Avada Kedavra said Voldemort for the last time yesterday, and in the final battle, when the curse rebounded, it signified the last victory of Harry over his evil bete noire. The audience applauded heartily for the final time, and as my son and I left the cinema hall, he was left with an empty feeling that this was indeed the end.
My son was just born when the first hints of Potter-mania hit the world, and to that extent, we have been late entrants into the Potter club – only perhaps for a year or so. But in that year, Harry, Ron and Hermoine along with Dumbledore, Snape and the entire professor-hood of Hogwarts, plus Voldemort and his Death-eaters had well and truly taken over our household. In a relatively short period of a year, reading all the seven books one by one, some of them twice, and then watching each of the first seven moves at least twice, my son had become a walking encyclopedia on Potter and his gang. And doing what only a 10 year old Potter fan can do, he had successfully converted his parents, both his sets of grand parents and perhaps most of his friends in to die hard Potter fans too.

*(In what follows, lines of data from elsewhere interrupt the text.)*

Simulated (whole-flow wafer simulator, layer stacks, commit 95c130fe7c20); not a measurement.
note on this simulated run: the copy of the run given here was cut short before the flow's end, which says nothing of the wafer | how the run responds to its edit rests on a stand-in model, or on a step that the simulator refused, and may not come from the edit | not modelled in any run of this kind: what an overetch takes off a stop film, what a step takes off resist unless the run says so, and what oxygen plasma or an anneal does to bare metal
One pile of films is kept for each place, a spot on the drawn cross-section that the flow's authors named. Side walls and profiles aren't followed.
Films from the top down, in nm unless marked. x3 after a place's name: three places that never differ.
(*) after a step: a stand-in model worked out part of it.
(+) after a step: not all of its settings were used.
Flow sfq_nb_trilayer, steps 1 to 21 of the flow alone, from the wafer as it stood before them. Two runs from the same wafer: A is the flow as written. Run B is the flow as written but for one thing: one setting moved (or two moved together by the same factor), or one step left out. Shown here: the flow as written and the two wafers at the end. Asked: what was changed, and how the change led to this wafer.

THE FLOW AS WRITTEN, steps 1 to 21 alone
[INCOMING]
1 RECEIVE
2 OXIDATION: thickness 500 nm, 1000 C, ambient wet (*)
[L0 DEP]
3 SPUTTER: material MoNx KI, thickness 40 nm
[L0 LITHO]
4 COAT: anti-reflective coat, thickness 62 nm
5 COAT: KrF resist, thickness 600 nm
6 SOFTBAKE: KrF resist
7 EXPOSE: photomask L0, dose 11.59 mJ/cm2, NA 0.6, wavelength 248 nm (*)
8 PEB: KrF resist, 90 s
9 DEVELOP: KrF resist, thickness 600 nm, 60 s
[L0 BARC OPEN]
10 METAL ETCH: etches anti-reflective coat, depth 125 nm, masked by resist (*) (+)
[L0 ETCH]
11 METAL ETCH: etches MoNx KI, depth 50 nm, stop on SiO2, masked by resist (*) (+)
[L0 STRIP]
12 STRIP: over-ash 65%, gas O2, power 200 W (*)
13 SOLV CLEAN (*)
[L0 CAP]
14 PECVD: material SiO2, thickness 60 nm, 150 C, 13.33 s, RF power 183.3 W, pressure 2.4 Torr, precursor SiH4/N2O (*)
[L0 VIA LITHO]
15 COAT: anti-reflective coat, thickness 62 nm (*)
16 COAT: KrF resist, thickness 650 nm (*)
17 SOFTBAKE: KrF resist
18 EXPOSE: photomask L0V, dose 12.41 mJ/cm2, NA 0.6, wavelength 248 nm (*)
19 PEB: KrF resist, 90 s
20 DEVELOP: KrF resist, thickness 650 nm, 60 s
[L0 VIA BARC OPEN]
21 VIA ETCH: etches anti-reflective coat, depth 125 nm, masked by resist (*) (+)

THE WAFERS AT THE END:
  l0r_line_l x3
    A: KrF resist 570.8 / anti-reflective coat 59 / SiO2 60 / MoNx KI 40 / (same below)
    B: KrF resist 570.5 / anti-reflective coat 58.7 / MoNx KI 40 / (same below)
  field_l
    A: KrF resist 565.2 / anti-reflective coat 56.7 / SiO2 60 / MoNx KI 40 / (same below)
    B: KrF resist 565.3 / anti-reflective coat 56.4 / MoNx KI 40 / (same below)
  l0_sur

It was then that I realised how much of a void the end of this last movie is likely to create in a generation of children (and their parents) that grew up on Harry Potter. Right from mesmerising children with the initiation in the early couple of movies (which most people watched agape) to almost frightening their parents in the last two Deathly Hallows, the rivalry of good and evil in a world of magic cast its spell on a generation of children. The last few months our home has been full of children making wands from broken twigs playing ‘Expelliarmus’ with each other, riding on imaginary broomsticks playing quidditch with their snitches taking roles of Harry, Ron and Draco, and calling their parents ‘Muggles’. As the early playfulness of the three friends quickly matured into an intense plot of rivalry, the games suitably changed with the early characters of schoolmates being replaced with Dumbledore, Snape and Voldemort and his deatheaters.
But beyond the now familiar spells, characters and the world of magic that Rowling and the movies based on her books took us into, there are some amazing subtle hints of wisdom that she threw at children – through the words of some amazing characters, specially Dumbledore and sometime Sirius Black and Severus Snape. Like when Dumbledore tells Harry in the Chamber of Secrets: “It is our choices that show what we truly are, far more than our abilities.” Or tells him in the Prisoner of Azkaban: “Happiness can be found, even in the darkest of times, if one only remembers to turn on the light.” Or when Sirius Black advises Harry in the Goblet of Fire: “If you want to know what a man’s like, take a good look at how he treats his inferiors, not his equals.” And finally the one that I heard Dumbledore say yesterday in the Deathly Hallows when Harry asks him whether this is real or it is happening in his head: “Of course it is happening inside your head, Harry, but why on earth should that mean that it is not real?”
For mere ‘muggles’ who have not quite experienced this magic, it has always been a puzzle what the fuss is all about. But for those who have had this potion, it is always a case of the charms taking over. Finally it all ends – as far as the books and the movies are concerned. But it will continue to stay with this generation forever. Perhaps by some spell of magic, it may get a rebirth too. So till we meet again on platform number 9 and a 3/4, this is indeed the end of magic as we know it.